Non-disclosure divorce secrets highlighted by Panama Papers scandal
It is a well-known fact that Courts across England and Wales are intolerant of non-disclosure divorces. But the recent Panama Papers scandal has revealed numerous methods used by Britons to hide their assets from the High Court – and from their ex-partners.
Some 11 million files released by Mossack Foneseca, the Panama-based legal firm at the heart of the data leak, have revealed how several wealthy clients were able to conceal their net worth.
In one notable case from 2013, husband Scot Young successfully and unlawfully concealed his assets from ex-wife Michelle in businesses and bank accounts in Monaco, Russia and the British Virgin Islands – assisted by Mossack Fonseca and other offshore providers.
A Court offered a disgruntled Mrs Young a £20m lump-sum order, which she deemed a ‘disgraceful’ sum, as she believed her husband was worth ‘billions of pounds’.
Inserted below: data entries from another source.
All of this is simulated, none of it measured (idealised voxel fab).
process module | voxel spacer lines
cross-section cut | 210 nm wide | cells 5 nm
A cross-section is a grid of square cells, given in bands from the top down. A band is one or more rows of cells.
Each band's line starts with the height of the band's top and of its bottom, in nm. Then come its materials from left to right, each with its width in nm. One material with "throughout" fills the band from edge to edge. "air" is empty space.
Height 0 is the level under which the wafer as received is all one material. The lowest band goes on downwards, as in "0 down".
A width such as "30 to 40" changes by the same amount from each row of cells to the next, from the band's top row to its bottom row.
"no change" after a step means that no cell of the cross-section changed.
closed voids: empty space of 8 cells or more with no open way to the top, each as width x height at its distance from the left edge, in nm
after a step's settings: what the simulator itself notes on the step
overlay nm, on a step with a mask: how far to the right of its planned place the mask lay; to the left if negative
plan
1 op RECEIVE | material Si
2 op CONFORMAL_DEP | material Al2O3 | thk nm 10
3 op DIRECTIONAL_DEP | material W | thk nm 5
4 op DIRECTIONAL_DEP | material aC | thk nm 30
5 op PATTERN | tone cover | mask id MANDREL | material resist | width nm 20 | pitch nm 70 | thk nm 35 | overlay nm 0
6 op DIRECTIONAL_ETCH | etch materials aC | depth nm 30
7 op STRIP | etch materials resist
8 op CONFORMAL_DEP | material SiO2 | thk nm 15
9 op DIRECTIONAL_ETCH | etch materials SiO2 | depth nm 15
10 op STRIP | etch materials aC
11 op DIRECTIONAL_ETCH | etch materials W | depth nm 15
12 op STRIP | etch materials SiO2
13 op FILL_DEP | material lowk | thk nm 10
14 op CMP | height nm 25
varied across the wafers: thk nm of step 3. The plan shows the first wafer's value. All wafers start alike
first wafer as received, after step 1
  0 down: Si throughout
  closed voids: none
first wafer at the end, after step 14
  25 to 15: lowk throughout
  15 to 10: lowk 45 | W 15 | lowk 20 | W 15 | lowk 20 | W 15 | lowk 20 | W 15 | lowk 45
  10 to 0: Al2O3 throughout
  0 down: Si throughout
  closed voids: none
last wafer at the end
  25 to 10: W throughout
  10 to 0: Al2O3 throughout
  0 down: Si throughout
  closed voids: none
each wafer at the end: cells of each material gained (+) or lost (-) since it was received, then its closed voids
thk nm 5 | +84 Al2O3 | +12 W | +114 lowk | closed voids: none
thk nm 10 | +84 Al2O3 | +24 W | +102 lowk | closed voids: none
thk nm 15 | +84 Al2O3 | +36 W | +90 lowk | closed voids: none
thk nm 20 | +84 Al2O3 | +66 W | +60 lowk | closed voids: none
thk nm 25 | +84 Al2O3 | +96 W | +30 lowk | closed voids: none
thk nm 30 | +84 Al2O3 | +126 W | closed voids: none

Mr Young passed away as an ‘undischarged bankrupt’ in December 2014 and his ex-wife has since struggled to enforce the order.
However, thanks to a landmark Supreme Court ruling in 2015, any divorce settlement made while relying on dishonest non-disclosure can now be reconsidered in the event of new evidence.
This means that Mrs Young, and other divorcees in similar positions, could now be in a strong position to appeal.